Brazil finance minister backs Lula on rates but is focused on economy -source

By Marcela Ayres and Ricardo Brito

BRASILIA, Feb 9 (Reuters) - Brazil's Finance Minister Fernando Haddad agrees with President Luiz Inacio Lula da Silva's view that interest rates need to drop, but is focussed on the new government's agenda rather than taking on the central bank, an Economy Ministry source said.

Leftist Lula again raised his concerns about Brazil's benchmark interest rate level, which stands at 13.75%, during a closed political meeting on Wednesday with Haddad, Luciano Bivar, a federal deputy who was present, told Reuters.

But Haddad had focused instead on the new Brazilian government's economic agenda, highlighting a new fiscal framework to be presented in April and tax reforms, Bivar said.
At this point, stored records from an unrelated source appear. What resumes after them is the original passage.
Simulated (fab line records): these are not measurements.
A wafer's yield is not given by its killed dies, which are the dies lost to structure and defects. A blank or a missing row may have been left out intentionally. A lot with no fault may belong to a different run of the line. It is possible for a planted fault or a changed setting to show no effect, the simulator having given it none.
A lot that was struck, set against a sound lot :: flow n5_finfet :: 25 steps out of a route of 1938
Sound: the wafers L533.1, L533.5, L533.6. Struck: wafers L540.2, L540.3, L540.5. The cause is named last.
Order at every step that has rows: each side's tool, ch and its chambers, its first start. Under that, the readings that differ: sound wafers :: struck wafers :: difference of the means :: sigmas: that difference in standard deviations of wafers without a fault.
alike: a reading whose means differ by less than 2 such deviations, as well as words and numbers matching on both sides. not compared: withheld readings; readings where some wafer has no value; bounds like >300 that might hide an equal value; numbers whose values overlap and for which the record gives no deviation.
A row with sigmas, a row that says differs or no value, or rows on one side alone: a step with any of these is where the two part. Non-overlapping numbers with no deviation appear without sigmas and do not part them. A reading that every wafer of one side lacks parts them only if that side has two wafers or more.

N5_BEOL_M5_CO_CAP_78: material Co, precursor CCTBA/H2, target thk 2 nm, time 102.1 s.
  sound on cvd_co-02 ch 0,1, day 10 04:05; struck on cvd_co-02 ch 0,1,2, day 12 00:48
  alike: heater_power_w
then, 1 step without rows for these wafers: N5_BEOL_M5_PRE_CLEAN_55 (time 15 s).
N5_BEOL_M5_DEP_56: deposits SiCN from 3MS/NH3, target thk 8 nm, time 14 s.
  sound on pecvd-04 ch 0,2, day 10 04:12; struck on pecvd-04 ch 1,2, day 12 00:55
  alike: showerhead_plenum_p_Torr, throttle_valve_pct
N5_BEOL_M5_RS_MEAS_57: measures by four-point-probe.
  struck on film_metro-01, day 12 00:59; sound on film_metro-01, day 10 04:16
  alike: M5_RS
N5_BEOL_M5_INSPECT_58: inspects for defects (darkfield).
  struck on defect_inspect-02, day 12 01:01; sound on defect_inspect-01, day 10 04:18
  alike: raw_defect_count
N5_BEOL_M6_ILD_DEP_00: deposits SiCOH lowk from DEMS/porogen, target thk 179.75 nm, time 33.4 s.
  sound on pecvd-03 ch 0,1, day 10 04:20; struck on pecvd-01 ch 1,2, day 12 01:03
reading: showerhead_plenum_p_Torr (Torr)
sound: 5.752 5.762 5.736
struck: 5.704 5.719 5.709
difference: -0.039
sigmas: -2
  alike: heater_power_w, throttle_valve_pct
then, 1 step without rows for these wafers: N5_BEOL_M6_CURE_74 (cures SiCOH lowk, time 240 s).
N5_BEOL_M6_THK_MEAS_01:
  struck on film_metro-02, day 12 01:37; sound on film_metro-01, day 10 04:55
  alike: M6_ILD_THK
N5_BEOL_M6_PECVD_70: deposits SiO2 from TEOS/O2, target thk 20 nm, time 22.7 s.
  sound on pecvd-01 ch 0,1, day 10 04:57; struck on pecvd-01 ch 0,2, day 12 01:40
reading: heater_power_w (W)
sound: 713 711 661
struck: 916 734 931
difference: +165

"The President showed discomfort over the central bank's actions, but Haddad preferred to focus on the government's agenda with Congress, the creation of the fiscal framework and tax reform," Bivar said.

Representatives for Lula and Haddad had no immediate comment on their discussions during the political meeting.

Haddad's stance of keeping out of the debate stirred by Lula's attacks on the central bank does not mean he disagrees with the leftist president's views, the Economy Ministry source told Reuters, speaking on condition of anonymity.

Lula has repeatedly criticized Brazil's benchmark interest rate level as a major drag on the country's economic growth and has indicated that it should aim for higher inflation.

Haddad's economic policy secretary has previously said the issue is not being discussed in the ministry.

When they kept Brazil's benchmark interest at a six-year high last week, central bank policymakers signalled that interest rates could remain unchanged for longer than markets expected due to fiscal risks under Lula.

But when the minutes from the rate-setting meeting later mentioned the government's fiscal plans presented by Haddad as possibly mitigating risks, he went public to say that the bank's tone was now "more friendly".

A second official at the economy ministry said Lula's criticisms of the central bank are not a topic of internal discussion, despite concerns that they generate market uncertainty and hinder efforts to lower interest rates.

When Haddad met with senators from Lula's Workers Party (PT) on Tuesday, the interest rate debate was not discussed, two sources who asked not to be named told Reuters.

One said that the government's allies in Congress should push ahead with requests for central bank governor Roberto Campos Neto to appear before Congressional committee hearings.

But the sources added that there was no government plan to try to remove Campos Neto.